K. M. Ehrenfeldt

Voices of Nature

Storyteller image


The Storyteller

26-1/2" x 7-1/2" x 7-1/2"

Madrone, gold leaf, acrylics, bone, copper, bronze.

The Storyteller has been privately collected.

Hide Artist's Comments

Statement for The Storyteller

The Storyteller is the foundation of the Voices of Nature body of work, and has been shown, receiving Best of Show for the Of This Earth juried exhibit in Sebastopol, California in 1995. Having not shown in a few years, it was sent by me into the world of art to explore and report back, and an excellent report it was to be paid without having to sell the work. It’s a fond piece and has a story of its own.

While I was working on my MFA exhibit, a small temporary construct from a previous installation piece was asking for attention. It had the skull of a tern mounted on a ghostly armature draped with ragged silk, as a spectrum of nature despoiled, haunting the self-absorbed consumer. That installation addressed the state of environment wrought by humankind, who so loves all of what nature provides that it consumes relentlessly without regard or wisdom. The simple construct continued to haunt me, as if asking for a more realized existence.

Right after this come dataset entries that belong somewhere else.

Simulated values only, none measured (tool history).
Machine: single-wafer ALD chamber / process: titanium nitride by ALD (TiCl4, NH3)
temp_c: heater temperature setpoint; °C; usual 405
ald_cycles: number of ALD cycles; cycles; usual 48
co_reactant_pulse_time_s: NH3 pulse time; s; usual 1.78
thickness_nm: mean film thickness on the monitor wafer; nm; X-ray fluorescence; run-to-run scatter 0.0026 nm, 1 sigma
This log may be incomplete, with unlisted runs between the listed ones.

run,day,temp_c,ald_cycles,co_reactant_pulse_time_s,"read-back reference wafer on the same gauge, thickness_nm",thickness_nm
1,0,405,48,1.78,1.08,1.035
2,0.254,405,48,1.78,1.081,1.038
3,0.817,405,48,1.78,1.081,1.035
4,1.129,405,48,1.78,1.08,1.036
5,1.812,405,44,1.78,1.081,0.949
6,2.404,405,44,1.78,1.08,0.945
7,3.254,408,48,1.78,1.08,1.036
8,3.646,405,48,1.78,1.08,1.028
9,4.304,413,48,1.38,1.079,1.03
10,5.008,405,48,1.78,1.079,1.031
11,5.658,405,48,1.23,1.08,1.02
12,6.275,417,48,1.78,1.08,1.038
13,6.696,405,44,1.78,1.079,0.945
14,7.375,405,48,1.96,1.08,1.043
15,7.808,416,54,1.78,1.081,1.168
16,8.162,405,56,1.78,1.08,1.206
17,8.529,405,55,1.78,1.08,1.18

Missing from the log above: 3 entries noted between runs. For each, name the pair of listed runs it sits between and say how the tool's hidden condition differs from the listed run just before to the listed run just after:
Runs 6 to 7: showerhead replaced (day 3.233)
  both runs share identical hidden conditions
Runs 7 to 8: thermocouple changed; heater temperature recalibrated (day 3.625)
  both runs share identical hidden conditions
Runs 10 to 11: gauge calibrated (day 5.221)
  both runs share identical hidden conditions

In a sudden flash of insight while painting another piece, The Storyteller entered my mind. As if wielded by an unseen hand, the talking stick as scepter of the land and sky uttered its name, and revealed its form. How happier can an artist be than to see the image fully, in all its detail, complete with title! Yet within a moment I began to choke at the realization that if this stick declared “I am the Storyteller,” it could only mean that I must learn the art of storytelling and perform something. This may have been a part of my true nature surfacing, but it was not a comfort, for I much preferred the safety of studio work over live performance. One thing led to the next, and with internal screams of terror I plummeted over the edge into a new artistic expression. But that’s another story.

After knowing the image’s form, I went for a hike in the local Santa Cruz Mountains, a rugged terrain of coastal redwood and madrone forest. One moment I am thinking of the piece, the next my eyes are pulled to the path ahead, where the exact stick I needed for the piece lay. As soon as the stick was seen, the sharp jutting edge of a broken gallon jar caught my attention. I knew this was the exchange, haul out this trash and danger from this place, in return for this perfect stick. A good trade, the stick didn’t even need cutting, for it was the perfect shape and size.

To create The Storyteller, the madrone was carefully sanded to get to the milky white surface beneath the sensual burgundy skin. With the torso of the anthropomorphic bird revealed, bronze wing and tail forms were created; and with the gold-leafed tern skull, attached to complete The Storyteller’s body. Upon close view, symbols emerge on the creamy skin, spiraling up from the base around an Amazonian breast, shoulder and neck. Seared into its flesh, the archetypal designs speak through all time, of nature and man, of voice and vision.